The Aventura settlement comes as the latest reminder that the fees associated with mutual fund share classes remain a top issue at the SEC.

Photo Illustration by Barron’s Advisor; Dreamstime (2)

Aventura Capital Management, a registered investment advisor based in Boca Raton, Fla., has agreed to pay nearly $1 million in disgorgement, interest, and penalties, and accepted a censure under the settlement.

In its order instituting cease-and-desist proceedings, the SEC contended that Aventura Capital generated excessive 12b-1 fees for its affiliated broker-dealer, Aventura Securities, from December 2015 to June 2022 instead of lower-cost share classes of the same funds.

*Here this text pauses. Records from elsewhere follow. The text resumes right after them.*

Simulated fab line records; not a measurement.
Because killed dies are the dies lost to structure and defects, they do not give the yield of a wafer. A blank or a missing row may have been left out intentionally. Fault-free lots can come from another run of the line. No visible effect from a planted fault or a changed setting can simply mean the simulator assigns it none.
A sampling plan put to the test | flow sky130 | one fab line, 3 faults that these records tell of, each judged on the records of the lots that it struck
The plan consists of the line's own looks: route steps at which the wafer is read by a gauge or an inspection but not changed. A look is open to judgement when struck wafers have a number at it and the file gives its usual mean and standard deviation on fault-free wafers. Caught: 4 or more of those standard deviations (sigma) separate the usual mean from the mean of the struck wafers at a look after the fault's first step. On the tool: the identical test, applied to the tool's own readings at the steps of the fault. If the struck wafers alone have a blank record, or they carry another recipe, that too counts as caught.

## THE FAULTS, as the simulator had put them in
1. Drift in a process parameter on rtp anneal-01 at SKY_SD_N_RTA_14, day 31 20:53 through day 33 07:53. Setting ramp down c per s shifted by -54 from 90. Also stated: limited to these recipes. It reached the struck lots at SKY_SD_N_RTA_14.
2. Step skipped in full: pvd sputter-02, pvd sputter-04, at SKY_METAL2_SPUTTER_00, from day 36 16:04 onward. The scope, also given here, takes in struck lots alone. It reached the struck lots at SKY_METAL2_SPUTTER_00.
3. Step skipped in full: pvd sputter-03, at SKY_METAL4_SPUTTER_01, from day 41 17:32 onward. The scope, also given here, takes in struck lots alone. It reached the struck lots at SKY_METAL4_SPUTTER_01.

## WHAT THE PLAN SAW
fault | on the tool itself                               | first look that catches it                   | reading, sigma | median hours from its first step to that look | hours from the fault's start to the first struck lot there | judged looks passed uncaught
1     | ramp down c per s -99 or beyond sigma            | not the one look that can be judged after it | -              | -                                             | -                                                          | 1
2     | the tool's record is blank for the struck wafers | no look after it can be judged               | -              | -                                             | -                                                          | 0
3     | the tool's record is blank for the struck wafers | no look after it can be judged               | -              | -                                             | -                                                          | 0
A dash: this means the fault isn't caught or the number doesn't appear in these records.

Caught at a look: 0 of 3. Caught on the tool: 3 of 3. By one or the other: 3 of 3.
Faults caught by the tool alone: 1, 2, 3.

Similarly, Aventura moved clients’ uninvested cash into money-market mutual funds that also carried high fees, again opting not to invest in fee-free share classes, according to the commission’s order.

Aventura did not immediately respond to a request for comment.

The settlement comes as the latest reminder that the fees associated with mutual fund share classes remain a top issue at the SEC, which has been warning the industry for years against overcharging clients.

The SEC brought the issue to prominence in the months leading up to the self-reporting initiative the agency launched in February 2018, inviting advisors to come forward and acknowledge that they had been charging clients excessive fees for select share classes in exchange for lenient settlement terms. The SEC said it generally wouldn’t pursue civil penalties against firms that came forward under that program, limiting their financial liability to repaying the clients who were charged excessive fees.

But that initiative ended June 2018, and the SEC continues to punish firms that persist in placing clients in costly share classes, as Aventura is alleged to have done before, during, and after the SEC’s self-reporting program.

In addition to the issue of overcharging clients, Aventura failed to disclose on its Form ADV regulatory filing its practice of collecting 12b-1 fees and the conflict of interest that created, according to the SEC.

“Aventura Capital, although eligible to do so, did not self-report this 12b-1 fee related conflict of interest to the Commission pursuant to the Division of Enforcement’s share class selection disclosure initiative,” the SEC said in its order.